The Rules further states that the publication is required to be made both in an English newspaper and a vernacular newspaper having vide circulation in the state where the registered offices of the Companies are situated.
A copy of the said publication should be displayed in the website of the Company if any.
Proviso to Section 230 (3) mandates that the time frame within which the copies of the compromise / arrangement is made available at the registered office of the company should be mentioned specifically in the advertisement
4.      Voting: Persons received the notice may vote either in person or proxy or by way of postal ballot within one month from the date of receipt of the notice. The concept of voting through postal ballot is a new addition to the existing provisions relating to voting in a meeting convened for the purpose of sanction of a scheme. Rule 10 of the Companies (Compromises, Arrangements & Amalgamations) Rules 2016 list outs the procedure relating to voting by proxies.
5.      Notice to Statutory Authorities: According to Section 230(5), Companies shall send notice in the form prescribed in Rule 8 of the Companies (Compromises, Arrangements & Amalgamations) Rules 2016 to the following Authorities:
a)      Central Government, Registrar of Companies, Income Tax Authorities in all cases.
b)      RBI, SEBI and Stock Exchanges if applicable.
c)      Other sector specific regulators/authorities as directed by the Tribunal.

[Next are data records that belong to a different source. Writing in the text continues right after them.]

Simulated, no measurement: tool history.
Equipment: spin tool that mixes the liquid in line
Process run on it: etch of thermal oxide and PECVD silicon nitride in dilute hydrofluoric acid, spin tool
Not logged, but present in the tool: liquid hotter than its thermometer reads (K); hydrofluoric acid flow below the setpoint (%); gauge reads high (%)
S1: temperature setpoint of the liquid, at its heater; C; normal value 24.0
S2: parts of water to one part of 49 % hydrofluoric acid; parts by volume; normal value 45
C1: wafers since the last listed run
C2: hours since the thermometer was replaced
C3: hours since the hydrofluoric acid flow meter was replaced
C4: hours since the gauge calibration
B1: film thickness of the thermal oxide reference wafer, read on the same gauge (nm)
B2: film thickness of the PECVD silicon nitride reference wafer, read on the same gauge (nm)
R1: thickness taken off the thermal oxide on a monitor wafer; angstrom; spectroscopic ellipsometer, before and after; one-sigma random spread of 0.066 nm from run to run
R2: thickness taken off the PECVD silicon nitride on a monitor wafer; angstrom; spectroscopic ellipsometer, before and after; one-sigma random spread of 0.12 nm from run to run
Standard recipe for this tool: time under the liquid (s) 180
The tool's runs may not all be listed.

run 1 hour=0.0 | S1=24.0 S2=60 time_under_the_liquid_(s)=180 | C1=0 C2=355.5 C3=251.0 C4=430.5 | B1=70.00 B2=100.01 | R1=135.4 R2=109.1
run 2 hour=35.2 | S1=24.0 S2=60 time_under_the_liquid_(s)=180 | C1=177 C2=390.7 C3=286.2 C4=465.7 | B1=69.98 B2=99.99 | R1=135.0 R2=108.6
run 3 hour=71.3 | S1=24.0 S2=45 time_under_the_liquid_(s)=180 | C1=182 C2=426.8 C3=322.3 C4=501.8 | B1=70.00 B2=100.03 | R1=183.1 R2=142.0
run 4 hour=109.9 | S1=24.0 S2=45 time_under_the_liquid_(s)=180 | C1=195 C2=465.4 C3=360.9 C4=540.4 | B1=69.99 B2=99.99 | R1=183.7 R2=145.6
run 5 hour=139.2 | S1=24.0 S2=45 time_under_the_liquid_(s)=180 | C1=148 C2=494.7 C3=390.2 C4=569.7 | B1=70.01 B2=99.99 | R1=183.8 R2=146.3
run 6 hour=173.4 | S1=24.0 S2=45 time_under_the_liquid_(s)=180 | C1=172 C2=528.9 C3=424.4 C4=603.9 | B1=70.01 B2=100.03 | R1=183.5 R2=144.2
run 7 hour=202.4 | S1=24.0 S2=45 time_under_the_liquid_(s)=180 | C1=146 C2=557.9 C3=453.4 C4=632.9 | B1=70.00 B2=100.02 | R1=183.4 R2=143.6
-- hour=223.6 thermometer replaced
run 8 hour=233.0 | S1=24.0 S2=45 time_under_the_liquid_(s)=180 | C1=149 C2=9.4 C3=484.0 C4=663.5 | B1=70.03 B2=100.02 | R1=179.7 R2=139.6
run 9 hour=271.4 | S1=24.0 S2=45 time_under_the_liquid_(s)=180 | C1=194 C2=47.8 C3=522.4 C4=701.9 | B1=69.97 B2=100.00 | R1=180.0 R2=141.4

If the Authorities referred above intend to make any representation, the same shall be made within 30 days from the date of receipt of the notice. In event of no representations received within the stipulated period, then it shall be presumed that the authorities have no representations to be made with respect to the proposed scheme.[3] It is pertinent to note that this provision stipulating timeframe for the authorities to provide their representations is new addition in the present Act.
6.      Physical copy of the scheme of compromise or arrangement, upon requisition shall be provided at free of cost to everyone who is entitled to attend the meeting and vote in the said meeting.[4]
7.      Affidavit of Service: The chairman appointed by the companies or such other person appointed by the Order of Tribunal shall file the Affidavit of Service before the Tribunal, not less than 7 days before the date fixed for the meeting.[5]

DURING & AFTER THE MEETING:
1.      VOTING MAJORITY: Section 230(6) stipulates that the Scheme is said to be approved if majority of members/creditors representing three fourth in value cast their votes in favor of the same. In that event the scheme is said to be binding on all the members or creditors as the case may be.
2.      RECORDING THE RESULT OF THE MEETING: The Chairman of the meeting shall record the result of the meeting and file Rule 14 of the Companies (Compromises, Arrangements & Amalgamations) Rules 2016 within the time fixed by the Tribunal. In case if no such time is fixed, then the same shall be filed within 3 days after the conclusion of the meeting.

RIGHT TO OBJECT:
Proviso to Rule 230 (4) states that objection to the compromise shall be raised only members holding at least 10% of shareholding or person(s) holding 5% of the outstanding debt as per the last audited financial statement.

DISPENSATION OF MEETING:

Section 230 (9) of the Act states that the Tribunal may dispense with calling of a meeting of creditor or class of creditors where such creditors having ninety percent in value give their assent to the scheme. Also Rule 5 of the Companies (Compromises, Arrangements & Amalgamations) Rules 2016 states that the Tribunal may give directions to determine the meeting to be held or dispensed with as per Section 230 (9).
The question whether the same is applicable for dispensation of meeting of members was raised before the Principal Bench, New Delhi. The Bench vide its Order dated 13.1.2017[6], clarified that the same shall not be applicable to the meeting of members of the Company. Dismissing the prayer raised by the companies in the said scheme of compromise, the Bench clarified that Section 230(9) is applicable only to meeting of creditors or class of creditors and not to the members.




[1] Section 230 (1) of the Companies Act 1956.
[2] Rule 6 (2) of Companies ( Compromises, Arrangements & Amalgamations) Rules 2016
[3] Section 230 (5) of the Act & Rule 8 (3) of the Companies (Compromises, Arrangements & Amalgamations) Rules 2016
[4] & Rule 11 of the Companies (Compromises, Arrangements & Amalgamations) Rules 2016
[5] & Rule 12 of the Companies (Compromises, Arrangements & Amalgamations) Rules 2016

[6] JVA Trading Pvt. Ltd. and C&S Electric Limited.